Options/tools to migrate Vertica data to Azure Cloud ADLS
vasanthvk
Vertica Customer
Hi,
I am looking for options/tools to migrate Vertica data to Azure cloud (ADLS), can someone please provide some guidance? Also, any reference architecture would be appreciated.
Thanks,
Vasanth Kumar
0
Answers
You can use export to parquet and copy the data to azure
https://www.vertica.com/docs/12.0.x/HTML/Content/Authoring/SQLReferenceManual/Statements/EXPORTTOPARQUET.htm
Vertica can read external data created using ADLS Gen2, and data that Vertica exports can be read using ADLS Gen2.
https://www.vertica.com/docs/12.0.x/HTML/Content/Authoring/SQLReferenceManual/FileSystems/AzureBlob.htm
Thank you, are there any other options the data size we are looking to migrate is from few GB's to 100 TB.
Another option would be using Azure Data factory.

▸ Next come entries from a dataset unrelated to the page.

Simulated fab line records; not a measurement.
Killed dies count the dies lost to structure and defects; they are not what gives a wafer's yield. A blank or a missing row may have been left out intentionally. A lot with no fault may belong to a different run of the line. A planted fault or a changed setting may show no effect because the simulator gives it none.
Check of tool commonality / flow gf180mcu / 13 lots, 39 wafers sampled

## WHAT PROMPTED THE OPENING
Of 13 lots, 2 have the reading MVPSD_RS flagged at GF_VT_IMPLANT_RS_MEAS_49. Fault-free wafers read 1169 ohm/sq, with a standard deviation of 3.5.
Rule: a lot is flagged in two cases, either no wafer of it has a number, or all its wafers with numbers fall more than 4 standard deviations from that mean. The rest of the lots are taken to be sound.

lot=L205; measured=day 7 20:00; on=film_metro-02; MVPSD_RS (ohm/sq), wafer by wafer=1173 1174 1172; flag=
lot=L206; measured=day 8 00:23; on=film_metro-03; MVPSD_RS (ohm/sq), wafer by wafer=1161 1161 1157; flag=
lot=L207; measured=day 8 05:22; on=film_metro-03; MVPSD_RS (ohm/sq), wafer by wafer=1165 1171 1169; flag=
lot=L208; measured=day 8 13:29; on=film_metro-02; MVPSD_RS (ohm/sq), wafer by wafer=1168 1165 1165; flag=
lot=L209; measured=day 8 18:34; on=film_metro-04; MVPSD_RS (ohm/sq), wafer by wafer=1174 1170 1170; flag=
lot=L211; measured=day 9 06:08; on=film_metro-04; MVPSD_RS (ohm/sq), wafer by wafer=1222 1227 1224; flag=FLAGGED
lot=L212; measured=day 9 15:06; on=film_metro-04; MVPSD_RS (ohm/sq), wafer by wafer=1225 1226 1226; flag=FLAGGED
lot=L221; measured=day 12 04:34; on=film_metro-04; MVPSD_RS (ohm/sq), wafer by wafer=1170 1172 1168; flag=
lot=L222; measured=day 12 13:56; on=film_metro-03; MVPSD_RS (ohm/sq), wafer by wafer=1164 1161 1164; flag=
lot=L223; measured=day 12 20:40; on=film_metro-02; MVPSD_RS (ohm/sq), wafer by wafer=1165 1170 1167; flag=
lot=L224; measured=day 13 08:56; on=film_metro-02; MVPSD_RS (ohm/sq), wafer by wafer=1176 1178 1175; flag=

https://learn.microsoft.com/en-us/azure/data-factory/connector-vertica?tabs=data-factory
export to parquet is faster and parquet file size will also be way smaller compared to using other export options. It would be useful if you want to create external tables and query the parquet files present in ADLS
If you partition your EXPORT, Vertica will parallelize the export based on number of partition keys and number of cores per node. So it's fairly fast and may only be limited to network bandwidth.
However, are you already on Azure? Or migrating to Azure? Is the intent to export data for other applications, or move the Vertica DB to the cloud? The Enterprise to Eon migration script can help move the entire DB to Eon mode on Azure.
When you export to S3, GCS, or Azure Vertica writes files directly to the destination path, so you must wait for the export to finish before reading the files.